The study of rhetoric is central to our discipline in the Composition Program. Though "rhetoric" is often referred to in negative ways—"mere rhetoric" or "political rhetoric"—its study is about more than just form. Rather, rhetorical study offers heuristics in which to create and reflect on thought, as well as analyses of the intimate connection between our language and our production of new knowledge (as well as our reproduction of that knowledge).
Our professional development aims to provide a space where faculty from across campus can convene and consider the ways that the study of rhetoric can enhance all of our own research, writing and pedagogy.
Spring 2021 Events
Reading Day Retreat
Hosts: Bethany Mannon and Jessie Blackburn
We'll debrief from our work during the 2020-2021 year, including our program's huge strides in anti-racist pedagogy, online writing instruction, and trauma-informed pedagogy. After these discussions, we'll set individual and program-wide goals for continuing these conversations and we'll plan for our return to the classroom in Fall 2021.
Humanizing Writing Instruction (Online and F2F)
Host: Kelly Terzaken
Tuesday, 3/23 at 12 pm
While this salon originally started out as one to discuss how we humanize online writing instruction, I thought it was a good idea to include F2F instruction, as well. We can't forget how to purposefully connect with students and create inclusive learning environments just because most of us will be going back to the classroom in the fall. Join this salon to share ideas and join in conversation about how to humanize writing instruction, no matter the modality.

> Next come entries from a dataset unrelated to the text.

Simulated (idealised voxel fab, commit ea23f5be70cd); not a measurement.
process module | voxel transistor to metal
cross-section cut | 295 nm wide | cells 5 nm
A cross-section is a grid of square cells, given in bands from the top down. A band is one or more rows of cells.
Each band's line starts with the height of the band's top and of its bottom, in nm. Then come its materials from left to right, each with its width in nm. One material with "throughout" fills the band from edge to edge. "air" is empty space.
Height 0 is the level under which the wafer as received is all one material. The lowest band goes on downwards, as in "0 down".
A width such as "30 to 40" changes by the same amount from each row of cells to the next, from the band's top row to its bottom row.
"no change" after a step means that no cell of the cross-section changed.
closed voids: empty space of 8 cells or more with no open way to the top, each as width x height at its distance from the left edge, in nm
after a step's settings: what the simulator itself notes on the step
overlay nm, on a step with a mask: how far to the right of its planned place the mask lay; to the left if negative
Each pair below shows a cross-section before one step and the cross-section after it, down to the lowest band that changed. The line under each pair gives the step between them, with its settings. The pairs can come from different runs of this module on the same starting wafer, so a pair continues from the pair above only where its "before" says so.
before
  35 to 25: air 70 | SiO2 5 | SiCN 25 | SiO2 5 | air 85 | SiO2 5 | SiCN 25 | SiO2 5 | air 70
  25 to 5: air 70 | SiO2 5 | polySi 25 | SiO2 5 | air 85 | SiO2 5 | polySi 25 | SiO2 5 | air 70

Keynote and Faculty Workshop with Dr. Asao Inoue
March 10, 2021
Asao B. Inoue is Professor and the Associate Dean of Academic Affairs, Equity, and Inclusion for the College of Integrative Sciences and Arts at Arizona State University, and a leading scholar of Antiracist Pedagogy.
Additional details from Professor Inoue's visit
2018 Writing Studies Institute
The Rhetoric & Composition Program is excited to formally announce our 2018 Writing Studies Institute. The 2-day event on February 1 and 2will play host to three incredibly accomplished scholars in the field of rhet/comp: Kathleen Blake Yancey, Doug Downs, and David Jolliffe. Over these two days, we will be holding a variety of concurrent sessions centered on issues in teaching college writing at Appalachian State University. While many of the sessions will focus on composition pedagogy, we want to extend an invitation to the entire department, as an implicit theme running across our three keynote speakers involves the transfer of knowledge and the complex ways in which writing functions across many varied contexts.
We hope that you'll mark the dates in your calendar and join us for two days of presentations, roundtables, and discussions with some fantastic writer/scholars. Below is a copy of the official event flyer which is also posted around Sanford Hall. In short, we hope to see you there in February!
Click Here for Writing Studies Institute Flyer
11/10 APortfolio Brown Bag
(from Sarah Zurhellen)
Join us November 10 at 2pm in the 4th floor faculty lounge for our last APortfolio Brown Bag of the semester. We'll be discussing J. Elizabeth Clark's "From Selfies to Self-Representation in Electronically Mediated Communication: The Evolving Gestalt Effect in ePortfolios" (it's a quick read with some nice examples of transformation over time).
10/27 Workshop -- A Primer on Rhetoric: Epistemology, Absurdity, and Language
(from Bret Zawilski)
This Friday, October 27 at 2pm, you're invited to attend a workshop delving into the vast history of rhetorical theory. The goal is to go into extreme depth regarding 2500 years worth of scholarship...by addressing it in about 60 minutes.
In short, we'll be talking about some of the broader movements in rhetorical theory and how some of that baggage still applies and shapes modern rhetorical theory. While I have envisioned this as primarily an exploratory session designed to give you more insight to the kinds of rhetorical theory that might deeply interest you, the more pragmatic side will look at the ways in which this body of theory can also serve as a foundation for the kinds of courses we design.
So come join us in Sanford 402 on Friday, Oct 27 from roughly 2-3pm to chat about why Plato is a hypocrite, how Peter Ramus would have failed a research methods course, and why Kenneth Burke really likes to invent words on the fly.
Terminal Degree Workshop
(from Bret Zawilski)
On Friday, September 8 at 2 pm, Amy Hansen and I will be leading a workshop on applying to terminal degree programs (MFA/Ph.D.) in the University Writing Center. If you're thinking of embarking on this next academic adventure, we invite you to join us for discussion on compiling an academic dossier and strategies for tackling the most common application genres.
While this session is primarily designed for individuals with some graduate education (MAs or currently enrolled MA students), undergraduate students are also welcome to attend, as many of the suggestions regarding the dossier will be equally relevant.